MEXICO CITY, Apr 22 (IPS) - As U.S. cardinals are meeting this week in an unprecedented Vatican summit on clerical sex abuse, priests in Mexico are increasingly coming under scrutiny after local clergy reported that the Roman Catholic Church had covered up cases and even paid ''reasonable sums'' of money to silence the victims.
The clergy in Mexico is now publicly discussing whether to turn priests accused of sexually abusing minors over to the justice system.
Abelardo Alvarado, spokesman for the Mexican Bishops' Conference, acknowledged that for many years, the Church kept mum regarding cases of child molestation, in order to preserve its own reputation and that of the victims.
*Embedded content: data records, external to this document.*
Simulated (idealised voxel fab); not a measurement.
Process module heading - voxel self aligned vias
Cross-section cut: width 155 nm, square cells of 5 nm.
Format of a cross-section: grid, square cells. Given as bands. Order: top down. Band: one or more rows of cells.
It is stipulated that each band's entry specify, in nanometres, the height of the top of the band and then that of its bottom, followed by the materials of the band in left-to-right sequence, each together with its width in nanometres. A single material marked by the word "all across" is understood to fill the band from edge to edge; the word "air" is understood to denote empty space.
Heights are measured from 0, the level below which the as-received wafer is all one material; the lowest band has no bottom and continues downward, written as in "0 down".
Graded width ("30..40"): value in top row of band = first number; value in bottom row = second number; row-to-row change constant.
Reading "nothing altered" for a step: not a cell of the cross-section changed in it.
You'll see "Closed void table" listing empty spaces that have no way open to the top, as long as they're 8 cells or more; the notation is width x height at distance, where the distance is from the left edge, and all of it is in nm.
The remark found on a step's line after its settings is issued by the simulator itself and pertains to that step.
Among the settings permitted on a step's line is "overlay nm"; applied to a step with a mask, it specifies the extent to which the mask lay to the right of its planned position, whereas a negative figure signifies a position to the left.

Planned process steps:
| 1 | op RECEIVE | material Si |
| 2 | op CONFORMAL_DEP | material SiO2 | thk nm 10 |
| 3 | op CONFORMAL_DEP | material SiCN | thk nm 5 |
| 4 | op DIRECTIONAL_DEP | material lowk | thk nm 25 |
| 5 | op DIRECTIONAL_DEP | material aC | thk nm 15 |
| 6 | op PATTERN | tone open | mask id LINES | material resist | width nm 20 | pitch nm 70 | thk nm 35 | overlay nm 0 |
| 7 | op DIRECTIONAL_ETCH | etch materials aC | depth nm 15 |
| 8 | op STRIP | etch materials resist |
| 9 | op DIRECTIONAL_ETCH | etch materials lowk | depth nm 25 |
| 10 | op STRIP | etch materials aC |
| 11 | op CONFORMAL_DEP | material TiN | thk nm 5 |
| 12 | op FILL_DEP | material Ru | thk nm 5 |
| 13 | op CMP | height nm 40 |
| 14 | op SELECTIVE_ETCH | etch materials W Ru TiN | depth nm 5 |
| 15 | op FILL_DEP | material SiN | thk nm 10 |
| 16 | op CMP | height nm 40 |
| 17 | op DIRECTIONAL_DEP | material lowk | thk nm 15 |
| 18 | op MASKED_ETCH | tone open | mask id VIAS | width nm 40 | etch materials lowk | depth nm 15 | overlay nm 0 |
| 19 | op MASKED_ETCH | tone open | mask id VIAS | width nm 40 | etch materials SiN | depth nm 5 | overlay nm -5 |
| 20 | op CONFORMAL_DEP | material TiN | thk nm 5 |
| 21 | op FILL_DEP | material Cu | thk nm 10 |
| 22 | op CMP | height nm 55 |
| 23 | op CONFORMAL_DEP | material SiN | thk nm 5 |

''It is positive that this is coming to light now, because it shows that there is concern in the world about the Church as an institution,'' said Alvarado, who said he was prepared to comply with any call from Pope John Paul II to clarify possible cases of sexual misconduct.
A Vatican resolution made public early this year instructed the world's bishops to take vigorous action against priests implicated in sex abuse cases, and for the measures taken to be directly reported to the pope.
It also ordered that any suspicions be swiftly investigated and tried by a secret ecclesiastic tribunal, and that no obstacle be put in the way of the justice system of the country where the incidents occurred.
The Vatican's decision came out after a mega-scandal broke out in the United States over reports of alleged sexual abuse of minors committed by priests, which were reportedly covered up by several bishops.
However, this month Pope John Paul confirmed Cardinal Bernard Law - one of those accused of concealing child molestation cases - in his post in the diocese of Boston.
Law has been accused of protecting, for more than 30 years, Father Paul Shanley, now 70, who allegedly abused at least 26 minors.
But in Mexico there are voices calling out for continued silence. ''It is not appropriate to turn over our sons (implicated in cases of sexual abuse), children of the Church, to civilian authorities,'' stated Bishop Renato León, of Ciudad Juárez, a city on the border with the United States.
''Dirty laundry is washed at home,'' added Bishop Sergio Obeso of Jalapa, a city located on the Gulf of Mexico.
However, Archbishop Norberto Ribera, the senior Roman Catholic prelate in Mexico, repudiated such remarks, and emphatically stated that those accused of sexual misconduct should answer to the justice system, like any other suspect.
In Mexico, the country with the second-largest number of Roman Catholics in the world, after Brazil, the precise number of priests accused of sexually abusing minors is unknown.
The Church claims there have only been isolated cases.
Meanwhile, the followers of Marcial Maciel, the Mexican priest who founded the Legionnaires of Christ in Mexico, and one of the suspected child molesters, say the allegations are merely slander from disgruntled ex-members of the order trying to disparage a ''great man.''
''It is not up to us to judge the heart or the intentions of these people (who accuse the priests), but we are deeply distressed for them, and for the unjust pain it is causing us and the Church,'' said a communique issued by the Legionnaires of Christ in Mexico.
The order, which was created in the 1940s, released its statement after supposed victims of the priest, who lives in Rome, spoke out to the local press in Mexico.
This is not the first time that Maciel has been implicated in sex scandals. In the late 1950s, the Vatican investigated, and cleared him, in connection with accusations of pedophilia.
''In the 1950s he (Maciel) sexually abused me,'' said sociologist Juan Vaca, a former president of the Legionnaires of Christ in the United States.
Vaca, who first spoke out against Maciel in 1997, said the founder of the order promoted him up the ranks due to his ''obedience'' in covering up Maciel's ''sexual deviations.''
A former treasurer of the Legionnaires of Christ, Oscar Sánchez, and an ex-seminarian of that order, Antonio Pérez, have also confessed that they were sexually abused by Maciel.
Antonio Roqueñí, a former member of the Ecclesiastic Tribunal of the Archdiocese of Mexico, said he knew of four or five victims who were sexually abused by priests who received ''reasonable sums of money'' as indemnification and to keep the cases from coming to light.
He added that there might be many more cases, which have not been reported.
But according to Luis Barrera, a former executive secretary of Mexico's Bishops' Conference, the media have taken a sensationalist approach towards reports of child molestation by priests, when the problem is not nearly as widespread as in other countries.
However, anthropologist Carlos Martínez says the Catholic Church no longer can or should cover up its sins. If it wants to look towards the future, he added, it should open itself up to public scrutiny and purge the clergy.